I’m sure that we have all heard of the phrase ‘Sour grapes’. Again we turn to the Old Testament to read of its origin. 

“In those days people will no longer say, ‘The parents have eaten sour grapes, and the children’s teeth are set on edge.” (Jeremiah 31:29) God promises to cease holding subsequent generations responsible for the transgressions of previous ones by making a new covenant with Israel and Judah. In fact he says,, ““I will put my law in their minds and write it on their hearts. I will be their God, and they will be my people.


Turn on any news source these days, and you will probably find someone blaming someone else for some problem or another. And when you get tired of seeing this on the news, turn to a sports outlet, and you’ll find the same thing. Someone is blaming someone else for the problems with their team. The blame game has been going on for a very long time, and shows up everywhere. 


It reminds me of a song that was a hit back in the 1980s: “The Living Years.” Remember that one? The chorus goes like this: 


Every generation 

blames the one before, 

and all of their frustrations 

come beating on your door. 

I know that I am a prisoner 

to all my father held so dear, 

I know that I’m a hostage 

to all his hopes and fears. 

I just wish I could have told him in 

the living years.


A favourite way that people today make excuses for their mistakes is to simply blame somebody else, and the blame most of the time is given to someone that is not there to defend themselves. It is the parents' fault, or the husband's, or the wife's, or peers', or society's. or it’s the previous generations fault that we have the troubles that we do now. It’s not my fault. 

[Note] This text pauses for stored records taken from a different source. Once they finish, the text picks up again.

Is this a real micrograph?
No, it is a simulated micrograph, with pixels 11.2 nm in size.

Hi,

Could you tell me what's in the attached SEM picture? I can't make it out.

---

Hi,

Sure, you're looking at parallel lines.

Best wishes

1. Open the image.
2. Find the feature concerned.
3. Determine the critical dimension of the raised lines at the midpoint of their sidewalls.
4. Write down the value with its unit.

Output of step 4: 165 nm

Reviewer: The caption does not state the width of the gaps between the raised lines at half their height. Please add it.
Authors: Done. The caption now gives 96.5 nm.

Harry Emerson Fosdick once suggested that there are three kinds of people in the world. First are the proud and self-satisfied, the impenitent (feeling no sorrow or regret) who do not even realise the mess they are in. Second, there are the penitent who are so crushed by their contrite self-reproach that they wallow in their self-pity. Thirdly, there are people like the prodigal son (Luke 15) who hate themselves for their failure, but who find in that shame the stimulation to say, “I will rise up and go to my Father.”


Dear loving Father, you always love us as your children, help us dear Father not to be sour grapes but good grapes.  Help us to be mindful of our actions and recognise you Lord as a loving Father. We open our hearts to love you and one another in truth so that through your love we may be good grapes not sour grapes. We ask this through Christ our Lord who lives and reigns with you, one God forever and ever, Amen.